Nortek ADCP Deployment During Tsunami Provides Key Insights

A recent collaboration between San Diego State University, Chilean aquaculture technology company Innovex, and the Valdivia Yacht Club in Valdivia, Chile took the rare opportunity to study the effects of a tsunami on rivers affected by tides. They used a Nortek Eco ADCP to gather in-situ data after a powerful earthquake across the Pacific, which will inform models and future tsunami forecasts.

On July 29, 2025, a powerful earthquake struck the Kamchatka peninsula in eastern Russia. The event generated widespread concern across the Pacific Basin, prompting tsunami warnings in several countries, including coastal regions of Chile.

Just hours before the earthquake, San Diego State University assistant professor Dr. Ignacio Sepúlveda met with Innovex engineers Jorge Santamarina and Nicolás Donoso in Valdivia to discuss potential collaboration between the organizations. When the news of the earthquake broke, Dr. Sepúlveda called back with a proposition: would it be possible to gather in-situ measurements of currents in the river as the predicted tsunami struck?

Dr. Sepúlveda and Donoso worked quickly to coordinate with the Valdivia Yacht Club, and shortly afterwards the team was on a boat to deploy their measurement equipment. Innovex had a Nortek Eco ADCP on-hand already, which proved quick and simple setup in a time-limited situation.

Deploying an ADCP before a hazardous event like a tsunami involves risks, so the team relied on Dr. Sepúlveda’s previous models of the area to choose an optimal location where they anticipated they could capture the effects of the tsunami without the currents becoming strong enough to sweep away their anchored system.
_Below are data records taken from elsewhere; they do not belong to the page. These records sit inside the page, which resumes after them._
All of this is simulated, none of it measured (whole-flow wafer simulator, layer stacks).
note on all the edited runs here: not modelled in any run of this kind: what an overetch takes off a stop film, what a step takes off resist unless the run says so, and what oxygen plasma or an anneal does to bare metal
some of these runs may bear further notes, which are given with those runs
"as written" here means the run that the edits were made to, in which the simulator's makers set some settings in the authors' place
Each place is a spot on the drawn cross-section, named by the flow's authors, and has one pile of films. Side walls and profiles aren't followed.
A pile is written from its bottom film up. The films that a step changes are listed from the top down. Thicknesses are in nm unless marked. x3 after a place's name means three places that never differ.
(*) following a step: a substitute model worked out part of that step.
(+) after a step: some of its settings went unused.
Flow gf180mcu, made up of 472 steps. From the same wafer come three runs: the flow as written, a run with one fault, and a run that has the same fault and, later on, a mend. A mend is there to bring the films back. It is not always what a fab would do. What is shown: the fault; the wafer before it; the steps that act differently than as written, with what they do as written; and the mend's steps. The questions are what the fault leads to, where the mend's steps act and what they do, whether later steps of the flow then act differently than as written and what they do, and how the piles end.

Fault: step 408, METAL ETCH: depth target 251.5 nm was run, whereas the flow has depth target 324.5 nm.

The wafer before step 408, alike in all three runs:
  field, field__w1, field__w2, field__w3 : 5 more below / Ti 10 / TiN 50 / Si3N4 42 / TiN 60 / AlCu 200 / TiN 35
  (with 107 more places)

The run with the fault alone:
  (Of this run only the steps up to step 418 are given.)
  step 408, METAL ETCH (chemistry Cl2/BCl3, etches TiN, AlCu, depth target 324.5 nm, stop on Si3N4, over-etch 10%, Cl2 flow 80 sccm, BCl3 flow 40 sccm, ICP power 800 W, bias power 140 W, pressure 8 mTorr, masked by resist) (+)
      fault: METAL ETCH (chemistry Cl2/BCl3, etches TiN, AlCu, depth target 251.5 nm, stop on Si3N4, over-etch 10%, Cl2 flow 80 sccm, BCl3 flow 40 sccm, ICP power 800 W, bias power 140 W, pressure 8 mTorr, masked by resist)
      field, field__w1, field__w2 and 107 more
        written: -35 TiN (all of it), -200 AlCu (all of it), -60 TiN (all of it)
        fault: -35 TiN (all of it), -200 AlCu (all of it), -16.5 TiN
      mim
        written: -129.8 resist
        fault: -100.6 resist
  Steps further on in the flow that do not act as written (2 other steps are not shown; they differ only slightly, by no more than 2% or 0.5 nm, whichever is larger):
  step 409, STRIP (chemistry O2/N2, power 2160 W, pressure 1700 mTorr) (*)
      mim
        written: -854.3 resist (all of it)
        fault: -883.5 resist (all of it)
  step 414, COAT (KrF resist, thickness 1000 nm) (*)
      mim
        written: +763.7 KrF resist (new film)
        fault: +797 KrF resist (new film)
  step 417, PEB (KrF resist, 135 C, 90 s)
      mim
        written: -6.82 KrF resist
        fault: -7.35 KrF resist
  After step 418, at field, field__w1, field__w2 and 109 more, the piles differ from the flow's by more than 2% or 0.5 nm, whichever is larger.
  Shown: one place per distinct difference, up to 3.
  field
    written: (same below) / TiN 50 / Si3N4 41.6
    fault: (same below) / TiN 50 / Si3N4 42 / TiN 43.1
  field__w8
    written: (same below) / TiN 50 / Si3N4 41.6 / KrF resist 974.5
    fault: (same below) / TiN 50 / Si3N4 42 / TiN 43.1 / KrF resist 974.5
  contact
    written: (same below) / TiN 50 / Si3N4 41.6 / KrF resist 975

Around 2pm local time, the team deployed the Eco ADCP at 9m depth in the Valdivia River using the Nortek Eco buoy system with a timed release. They attached 60 kg of ballast to protect from the extreme conditions the system might encounter and set the Eco to provide measurements in two-minute intervals. The quick deployment allowed the team to evacuate the area by 3:30 pm, with around two hours to spare before the anticipated tsunami arrival.

The team retrieved the Eco four days later. The data showed variations in water levels and current velocities, revealing the disturbances caused by the tsunami. The team correlated the data from the Eco with a nearby coastal tide gauge station and concluded the tsunami wave took approximately 20 minutes to propagate upstream to the location of the ADCP. While the maximum impact was a few hours after the tsunami arrival, the data showed that the hydrodynamic response of the river persisted for two to three days.

Using data to calibrate tsunami models and improve hazard assessments

Measuring currents in a river during a tsunami may seem counterintuitive, but understanding the interactions between local waters and the tsunami is important to predicting the tsunami’s impacts on the area.

“For a long time, the tsunami science community has known that coastal responses of tsunamis are highly influenced by local conditions, like tide and rivers,” says Dr. Sepúlveda.“These two coastal processes, present every day, can severely condition the tsunami inundation and damage.”

However, Dr. Sepúlveda explains, these interactions between tsunamis, rivers and tides have rarely been measured in real life. Having in-situ measurements like those gathered by the team not only requires rare environmental conditions, but also the ability to act quickly and deploy in a short time. The team’s fast actions enabled one of the only in-situ measurements of currents in a river during a tsunami event.

“This measurement will be critical to calibrate new models that can simulate the coupled interaction of tsunami, tides and rivers,” says Dr. Sepúlveda. “Ultimately, the measurement and scientific effort will help the tsunami community to improve our tsunami hazard assessments in estuarine areas worldwide.”

Improved collaboration and monitoring

As a result of this collaboration, two permanent monitoring stations have been deployed in the Valdivia River Estuary. Donoso adds that the experience also improved the team’s technical and operational capabilities as well as their collaboration.

“Today, we are better prepared to rapidly deploy instruments and collect high-quality in-situ data during extreme events such as tsunamis and other coastal hazards,” says Donoso.“What began as an urgent, improvised response has evolved into a long-term monitoring and scientific collaboration that improves our readiness, resilience, and contribution to understanding complex coastal systems.”